A man goes to a bar with his dog. He goes up to the bar and asks for a drink. The bartender says "You can't bring that dog in here!" The guy, without missing a beat, says "This is my seeing-eye dog." "Oh man, " the bartender says, "I'm sorry, here, the first one's on me." The man takes his drink and goes to a table near the door.
Another guy walks in the bar with a Chihuahua. The first guys sees him, stops him and says, "You can't bring that dog in here unless you tell him it's a seeing-eye dog." The second man graciously thanks the first man and continues to the bar. He asks for a drink. The bartender says "Hey, you can't bring that dog in here!"
The second man replies "This is my seeing-eye dog." The bartender says, "No, I don't think so. They do not have Chihuahuas as seeing-eye dogs." The man pauses for a half-second and replies "What?!?! They gave me a Chihuahua?!?"

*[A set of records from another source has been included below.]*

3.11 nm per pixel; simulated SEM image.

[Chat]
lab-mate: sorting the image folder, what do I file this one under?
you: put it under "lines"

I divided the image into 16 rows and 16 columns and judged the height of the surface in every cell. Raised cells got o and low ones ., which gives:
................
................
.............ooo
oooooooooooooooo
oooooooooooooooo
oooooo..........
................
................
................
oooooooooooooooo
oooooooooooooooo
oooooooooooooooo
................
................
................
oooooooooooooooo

It was Thanksgiving day and the hall bathroom was not working. There was another bathroom off the master bedroom, so the mother asked her pre-teen daughter to put a sign on the hall bathroom door and then close it.
Due to the busyness of all the preparations for the big event, the mother never had the opportunity to even walk by the hallway bathroom until all her guests had left that day. When she finally did pass the hallway bathroom, she saw the sign her young daughter had written and left on the door.
It read: "Out of odor."
When I was a newly commissioned Lieutenant in the Army, I was assigned as a temporary assistant in an administrative office in a Military Intelligence unit. One day a long compliance form came around with a cover sheet instructing all assigned officers to read it and initial it as indication of their compliance. So I read and initialed it.
A few days later, it came back addressed specifically to me. An attached note read, "You are not permanently assigned to this unit. Thus, you are not an authorized signer and you should not be initialing this form. Now please erase your initials and then initial your erasure."
Way back in the time of the samurai, there was a powerful emperor. This emperor needed a new head samurai. So he sent out a message to everybody he knew for them to send a message to who they knew, and so forth.
A year passes and only three people show up: a Japanese samurai, a Chinese samurai, and a Jewish samurai. The emperor asks the Japanese samurai to come in and demonstrate why he should be head samurai.
The Japanese samurai opens up a matchbox, and out pops a little fly. WHOOOOOSH. The fly drops dead on the ground in 2 pieces!
The emperor says, "That is very impressive!"
Then the emperor asks the Chinese samurai to come in and demonstrate why he should be head samurai.
The Chinese samurai opens up a matchbox and out pops a little fly. WHOOOOOSH. WHOOOOOSH. The fly drops dead on the ground in 4 pieces!
The emperor says, "That is really impressive!"
Then the emperor asks the Jewish samurai to come in and demonstrate why he should be head samurai. The Jewish samurai thinks, "If it works for the other two..."
So the Jewish samurai walks in, opens a matchbox, and out pops a little fly. WHOOOOOOOOOOOOOOOOOOOOOSSSSHHHH! A gust of wind fills the room, but the fly is still buzzing around.
The emperor says in disappointment, "Why is the fly not dead?"
And the Jewish samurai replies, "Look closer, that fly has been circumcised!"